Before beginning my trip the police told me that if I got into any trouble there was a family living at the mouth of the Obabika River. So I decided to paddle up and say hello. As it turned out it was a very friendly couple, Alex and Mary Carol. After chatting for a while they invited me to come over for breakfast the following morning. Alex, a native who grew up on Obabika Lake, pointed out a nice campsite at the north end where I could find the trailhead to the old-growth forest. The campsite was one of the nicest I had seen so far, though also over used. With the sun still shining I headed out on the trail and saw the most majestic trees this side of the Rockies. I had no idea we had such big trees here in Ontario. Yet now, this tiny pocket which I could cover in an afternoon, was one of the largest, if not the largest, remaining stands of old-growth left in all of North America. I am so glad those 'radical' protesters, Alex among them, blockaded the logging roads in the early 90s and brought these last remaining grandfathers to the world's attention.
When I returned to my campsite I decided to take a swim and rinse out my clothes, even though the water was a bit chilly, so that I would not stink so badly when I went over for breakfast the next morning. I changed into my 'emergency' dry clothes and set the wet ones out on a rock to dry and left them overnight. Even though it was a clear night - I could see the stars, the milky way, the crescent moon and it's sparkling reflection on the still water - this was my second mistake. I didnít even bother to put the fly on my tent so I could watch the stars and the moon as I fell asleep. Well, Saturday must have been the eye of the storm because it started to rain again in the middle of the night. I jumped out to put the fly on but didn't bother collecting my clothes. I thought, "after that beautiful day this rain couldn't possibly last". Last it did! And it would get much worse before long.
I woke in the morning to cold and rain. And now the wind had picked up too. I thought this was a good thing because I had slept in and by using my sail the tailwind speeded my progress to my breakfast engagement. Alex and Mary Carol are a wonderful couple and I had a great time chatting with them. So much so that I lost track of time and it was noon before I set off, still hoping to make it to the car just before dark.
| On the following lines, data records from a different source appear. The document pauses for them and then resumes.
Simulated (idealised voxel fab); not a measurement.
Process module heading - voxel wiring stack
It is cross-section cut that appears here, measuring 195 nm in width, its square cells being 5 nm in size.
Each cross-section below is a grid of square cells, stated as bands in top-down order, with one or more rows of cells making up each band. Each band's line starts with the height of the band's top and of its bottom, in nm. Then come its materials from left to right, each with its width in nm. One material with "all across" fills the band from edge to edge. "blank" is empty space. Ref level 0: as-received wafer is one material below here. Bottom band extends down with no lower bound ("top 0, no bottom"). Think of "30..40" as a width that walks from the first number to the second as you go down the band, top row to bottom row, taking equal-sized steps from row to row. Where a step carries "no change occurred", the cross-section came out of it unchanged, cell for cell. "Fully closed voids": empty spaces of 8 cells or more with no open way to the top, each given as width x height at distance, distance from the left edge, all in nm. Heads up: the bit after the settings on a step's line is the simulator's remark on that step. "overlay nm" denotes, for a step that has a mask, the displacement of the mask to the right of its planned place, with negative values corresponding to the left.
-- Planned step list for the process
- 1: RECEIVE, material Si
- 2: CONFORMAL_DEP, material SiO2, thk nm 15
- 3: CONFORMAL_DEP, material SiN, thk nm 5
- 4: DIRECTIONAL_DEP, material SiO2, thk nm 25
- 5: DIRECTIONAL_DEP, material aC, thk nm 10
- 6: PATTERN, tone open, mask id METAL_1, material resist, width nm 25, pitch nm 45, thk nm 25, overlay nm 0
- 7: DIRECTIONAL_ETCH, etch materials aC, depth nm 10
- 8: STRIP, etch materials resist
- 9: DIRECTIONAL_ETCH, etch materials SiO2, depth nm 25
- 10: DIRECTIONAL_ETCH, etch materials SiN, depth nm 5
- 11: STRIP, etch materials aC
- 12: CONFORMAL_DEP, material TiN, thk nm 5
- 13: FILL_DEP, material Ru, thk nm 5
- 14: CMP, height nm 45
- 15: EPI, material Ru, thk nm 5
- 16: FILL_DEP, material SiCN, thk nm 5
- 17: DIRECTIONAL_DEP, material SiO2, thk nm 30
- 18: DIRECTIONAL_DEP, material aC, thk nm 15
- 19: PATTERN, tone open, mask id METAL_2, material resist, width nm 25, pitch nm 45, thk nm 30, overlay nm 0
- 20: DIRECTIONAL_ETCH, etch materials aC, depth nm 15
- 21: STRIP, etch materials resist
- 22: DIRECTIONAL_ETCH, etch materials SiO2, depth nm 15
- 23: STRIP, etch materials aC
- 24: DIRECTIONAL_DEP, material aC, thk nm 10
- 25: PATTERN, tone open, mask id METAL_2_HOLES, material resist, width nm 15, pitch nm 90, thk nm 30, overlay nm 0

However, as I paddled/sailed down Obabika Lake the wind, chop, and rain really began to increase. Just half a kilometer before I had to cross the lake to get to the portage, the wind became even stronger and a powerful gust blew the sail right out of the boat. By the time I had turned the canoe around and fought my way back, the sail was nowhere to be seen. It had aluminum poles so it must have sunk to the bottom. I shouldn't have been using the sail in such strong winds. But I won't count this as mistake number three because it had no impact on what was to come. Indeed, losing the sail at this time probably saved me from using it in even stronger wind later and possibly getting swamped. Still, next time I'll put the sail away when the wind gets too strong. In fact, the wind and waves were getting so bad that I headed to a beach knowing that a crossing, even at the narrowest point of the lake, would be too risky. As soon as I landed I realised I was also getting cold as I was soaked through. Fortuitously, I was wearing my synthetic fleece pants, sweater, wool socks, etc. I would surely have become hypothermic had I been wearing cotton. Even so, I was still cold. I walked back a ways into the bush to get out of the wind and driving rain and started eating whatever food I had that did not require cooking. I knew that it was important to eat in order to fend off hypothermia. I waited an hour and made a dash across the lake to the portage.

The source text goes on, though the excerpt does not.